Hack Your Camera’s Presets

The Canon Neutral picture style menu - by Canon

One of the more amazingly powerful and least understood features of modern DSLRs are the camera image style presets. I’m speaking specifically about image presets, also called picture styles, not preset shooting modes like aperture priority or shutter priority.

This topic can get a little confusing because of the sometimes fluid nature of photography terms and because some manufactures implement presets that change both the shooting modes and picture style under one setting heading and they all use different terms to describe the same basic processes. That’s why owner’s manuals are your friend. I’ve never been to a professional photography studio where a dog-eared camera manual wasn’t either on the desk or a convenient shelf.

Today I’m focused specifically on image presets. In the Canon line they have names like Standard, Portrait, Faithful, and Landscape. Nikon implements them slightly differently with names like Standard, Vivid and Neutral.

This is another one of those topics where DSLR video and still photography collide and maybe the video guys have a little bit of a lead. In the old days you’d make this selection by choosing a different film type based on the shooting you were doing that day. Today it’s the Picture Styles menu in Canon and Manage Picture Control in Nikon.

If you’re not using styles, you’re missing out on a huge amount of functionality. In Canon you can switch between Standard and Landscape when shooting outdoors which produces more vivid colors in the green and blue range. Switch to the Portrait style when shooting people and your camera shifts the color and saturation settings to those more favorable to skin tones.

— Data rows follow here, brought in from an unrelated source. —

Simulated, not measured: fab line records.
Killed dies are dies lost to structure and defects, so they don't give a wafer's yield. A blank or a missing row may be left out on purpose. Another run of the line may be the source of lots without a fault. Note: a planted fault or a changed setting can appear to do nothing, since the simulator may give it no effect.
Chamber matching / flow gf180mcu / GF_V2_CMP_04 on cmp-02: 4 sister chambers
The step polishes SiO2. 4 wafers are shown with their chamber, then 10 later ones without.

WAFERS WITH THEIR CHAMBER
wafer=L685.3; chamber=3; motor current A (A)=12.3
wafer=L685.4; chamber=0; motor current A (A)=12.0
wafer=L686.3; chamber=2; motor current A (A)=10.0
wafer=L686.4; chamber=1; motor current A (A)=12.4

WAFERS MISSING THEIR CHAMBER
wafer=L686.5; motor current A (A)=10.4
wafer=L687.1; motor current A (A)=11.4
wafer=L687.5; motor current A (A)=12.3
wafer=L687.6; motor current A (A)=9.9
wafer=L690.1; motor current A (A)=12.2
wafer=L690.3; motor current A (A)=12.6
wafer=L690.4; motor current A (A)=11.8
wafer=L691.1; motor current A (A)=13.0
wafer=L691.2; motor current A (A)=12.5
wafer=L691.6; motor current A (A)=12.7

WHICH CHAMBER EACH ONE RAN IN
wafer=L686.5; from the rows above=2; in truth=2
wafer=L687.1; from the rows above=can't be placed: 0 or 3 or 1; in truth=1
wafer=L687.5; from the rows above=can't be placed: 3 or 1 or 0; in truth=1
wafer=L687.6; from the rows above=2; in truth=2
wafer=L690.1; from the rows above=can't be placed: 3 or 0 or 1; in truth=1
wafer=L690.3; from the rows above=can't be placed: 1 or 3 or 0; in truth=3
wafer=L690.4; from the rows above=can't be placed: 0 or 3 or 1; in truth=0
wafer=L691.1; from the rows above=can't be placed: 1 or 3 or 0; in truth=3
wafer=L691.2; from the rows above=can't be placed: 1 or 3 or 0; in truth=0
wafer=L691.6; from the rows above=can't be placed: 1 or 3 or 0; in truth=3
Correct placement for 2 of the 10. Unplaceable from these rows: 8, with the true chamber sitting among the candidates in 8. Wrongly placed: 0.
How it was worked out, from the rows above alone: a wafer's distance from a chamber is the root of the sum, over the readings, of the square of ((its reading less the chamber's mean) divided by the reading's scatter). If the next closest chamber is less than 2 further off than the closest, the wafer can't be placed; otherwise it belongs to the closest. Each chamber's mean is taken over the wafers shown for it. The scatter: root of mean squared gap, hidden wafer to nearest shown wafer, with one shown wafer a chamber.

You can also create your own custom picture styles by selecting a unique combination of sharpness, contrast, saturation, and color tone and then save them in one of your custom preset menu options.

You can also modify the camera preset by tweaking the settings in the menu options. I don’t really recommend doing that until you have a lot of experience. Better to copy the settings into a custom preset and play around with them there.

The best place to learn the particulars of your camera’s picture styles is the owner’s manual. Read it, understand it, and do some experiments in controlled shooting situations that help you understand what’s happening when you change the image style settings.

Understanding picture styles and presets can make a huge difference in the quality of your photographs. It’s not fun, it’s not sexy, but it’s imperative to becoming a better shooter.